The Palin choice-1: Why?


Like almost everyone, I was stunned by John McCain’s choice of Sarah Palin as his running mate. And like them, I am wondering which of the two extreme views of her nomination is true: that she is a bold choice that will give McCain victory in November or that she is terrible pick that will end up being a millstone around his neck and send him spiraling down to a defeat of historic proportions.

There has, of course, been enormous attention to this story. While I don’t usually pay too much attention to the personalities of politics, preferring to focus on a few issues that are important to me, the exceptional nature of the choice has sucked me into the discussion along with everyone else, mainly to try and figure out what this pick reveals about McCain.

Since I knew I would traveling over the Labor Day weekend and would not have my laptop or internet access, I wrote most of my coming posts last Friday, the day on which her selection was announced, and Saturday morning. While driving during the long weekend, I only heard news headlines about the progress of hurricane Gustav and nothing about Palin, so I have had to time to mull over my initial reactions to McCain’s decision. And my initial reaction that this was a bad choice has solidified.

(As is my usual style, whenever I feel that I need multiple posts to cover a topic, in order to create a coherent narrative, I first write out a skeletal outline of the entire series, which is then fleshed out, updated, polished, and edited before each daily posting. I now wonder if Palin might withdraw from the race even before my series ends next week, so I am preempting the completion of my series on the politics of food until the Palin series is over. That is how bad I think this development is for the Republican ticket.)

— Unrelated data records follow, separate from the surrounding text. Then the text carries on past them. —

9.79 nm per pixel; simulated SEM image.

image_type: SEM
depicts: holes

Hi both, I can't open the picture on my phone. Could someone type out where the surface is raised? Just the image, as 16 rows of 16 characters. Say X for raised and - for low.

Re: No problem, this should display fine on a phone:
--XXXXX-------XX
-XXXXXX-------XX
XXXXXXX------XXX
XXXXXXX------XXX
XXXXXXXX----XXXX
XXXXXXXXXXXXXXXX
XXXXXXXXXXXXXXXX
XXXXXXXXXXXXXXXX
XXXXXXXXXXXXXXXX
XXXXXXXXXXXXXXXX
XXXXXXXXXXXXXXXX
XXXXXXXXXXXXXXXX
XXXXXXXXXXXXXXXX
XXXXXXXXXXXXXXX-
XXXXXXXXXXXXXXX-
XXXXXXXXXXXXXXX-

There are definitely many positives to her choice. But the problem is that each of those positives, aimed at achieving a particular result, are more than cancelled out by huge negatives that will prevent that result being achieved. The calculations involved are fairly obvious. So the question of interest is how McCain and his team did the same sums that I did and came out with a much different answer. What did they think was so positive about her that would compensate for these negatives?

Palin’s name was not unknown to me. I had heard of her before this and had also heard the chatter that she was on his short list of candidates. But I had not given much credence to those reports because I first learned of her some time ago in the context of articles on the investigations into charges of corruption and abuse of power in Alaskan politics, highlighting senator Ted Stevens but also others including her. I knew that she and her husband were in the midst of a situation in which she was alleged as governor of the state to have exerted undue influence to get her brother-in-law (who was mired in a messy custody battle with her sister) fired from his job as a state trooper, going to the extent even of firing her Public Safety Commissioner because he did not carry out her wishes. Josh Marshall has an excellent synopsis of what has become called, inevitably, ‘troopergate’.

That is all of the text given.